Ooooh! Look what was just delivered to my place – a beautiful new edition of Elizabeth Macarthur.
Just quietly, I think I like this cover better.
I fear the previous one was in danger of being dismissed as ‘a woman’s book’. That’s not a joke. I took my daughter into a bookshop recently, one of a large commercial chain. In an effort to embarrass her even more than usual, I took her hunting for a copy of my book. There it was on the Biography shelf. Nice.
Then we went over to the Australian History shelf. Not there.
In fact there were no books about women there, and very few titles by women. Apparently women weren’t in any way involved in Australian history…
Maybe, I thought, they don’t put biographies on the Australian History shelf. So I looked a little closer. There were plenty of biographies on the Australian History shelf, just not any about women.
So, much to my daughter’s horror, I took my book from the Biography shelf and placed it fair, square and face out on the Australian History shelf. I encourage you to do the same.
Postscript: Yes, I did mention the situation to the bookshop in question but failed to receive a meaningful answer. And, in my experience, the problem I’ve described occurs far less often in the independent bookshops. Vive la independent bookshops!
LOOKS GOOD, A MUST READ, CHINA
Great comment on bookshop women’s history can be invisible
How can you have an Australian History shelf without Marilyn Lake? Or without an MST of course. Congratulations on the new edition.
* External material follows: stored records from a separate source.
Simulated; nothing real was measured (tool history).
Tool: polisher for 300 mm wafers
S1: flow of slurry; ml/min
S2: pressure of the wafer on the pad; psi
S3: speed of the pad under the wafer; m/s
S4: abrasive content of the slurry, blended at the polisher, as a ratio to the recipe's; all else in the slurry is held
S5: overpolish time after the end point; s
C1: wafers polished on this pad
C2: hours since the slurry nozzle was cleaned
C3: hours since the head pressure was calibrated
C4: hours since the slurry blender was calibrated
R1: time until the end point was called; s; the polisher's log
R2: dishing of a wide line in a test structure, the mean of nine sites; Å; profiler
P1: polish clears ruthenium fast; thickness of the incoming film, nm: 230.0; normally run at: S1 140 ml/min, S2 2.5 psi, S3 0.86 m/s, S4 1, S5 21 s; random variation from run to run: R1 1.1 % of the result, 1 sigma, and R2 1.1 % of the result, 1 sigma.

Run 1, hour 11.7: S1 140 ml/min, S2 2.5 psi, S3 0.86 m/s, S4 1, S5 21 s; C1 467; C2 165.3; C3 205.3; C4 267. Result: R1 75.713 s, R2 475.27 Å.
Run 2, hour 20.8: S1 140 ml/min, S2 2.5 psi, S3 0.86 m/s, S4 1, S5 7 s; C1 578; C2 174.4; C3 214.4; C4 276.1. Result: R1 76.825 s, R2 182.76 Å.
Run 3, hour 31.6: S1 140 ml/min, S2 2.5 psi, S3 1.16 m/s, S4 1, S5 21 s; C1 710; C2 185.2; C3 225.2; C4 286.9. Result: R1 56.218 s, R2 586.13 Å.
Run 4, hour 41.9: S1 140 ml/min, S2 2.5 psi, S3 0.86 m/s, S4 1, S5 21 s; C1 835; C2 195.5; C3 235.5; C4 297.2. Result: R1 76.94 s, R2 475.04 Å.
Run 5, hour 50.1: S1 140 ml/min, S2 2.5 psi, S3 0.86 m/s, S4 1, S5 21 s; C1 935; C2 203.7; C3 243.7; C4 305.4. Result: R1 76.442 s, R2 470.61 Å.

I hear what you say about history, but although (not being in the industry) I could be wrong, I believe that biography sells better than history does, with the exception of popular WW1 history. Historian Anna Clark did her PhD about why young people are not interested in OzHist, and what she found is probably also true for older people i.e. that OzHist is boring and they’ve heard “it all” over and over. Whatever the feminist issues around it, Australian history has a marketing problem. Maybe it wouldn’t if there were more history about/by women, but book placement in a bookshop is a sales issue, where, truth be told, the bookseller with a sophisticated knowledge of what sells and why, is on your side, trying to sell the book.
(BTW I see this preference for bio at the library too: people actively browse biography for something to read while they go to the history shelves because they are already looking for something specific.)
If I am right, while logically EM belongs in both places, bio is where it will get sales – and it must be doing well if there’s a new edition – congratulations! People love biography, perhaps because it has the focus on the individual, something that our narcissistic age really likes?
So, *chuckle* maybe you should content yourself with ‘EM the bio’ being a back door way to interest people in their own history?
For sales of my own book, I don’t disagree with you Lisa. But it’s the principle of the thing that gets me cross! BTW have a look at the blurb at the bottom of the cover… I swear it was a (lovely) surprise for me too.
I thoroughly enjoyed reading your book. I live in Parramatta making it even more poignant. I recently attended the Spring Fair at Elizabeth Farm House, an overdue visit since primary school back in the 1970s.
I’m so glad you enjoyed the book, and how very kind of you to let me know. Elizabeth Farm is a beautiful venue, isn’t it? And wouldn’t Elizabeth be amazed to see Parramatta now!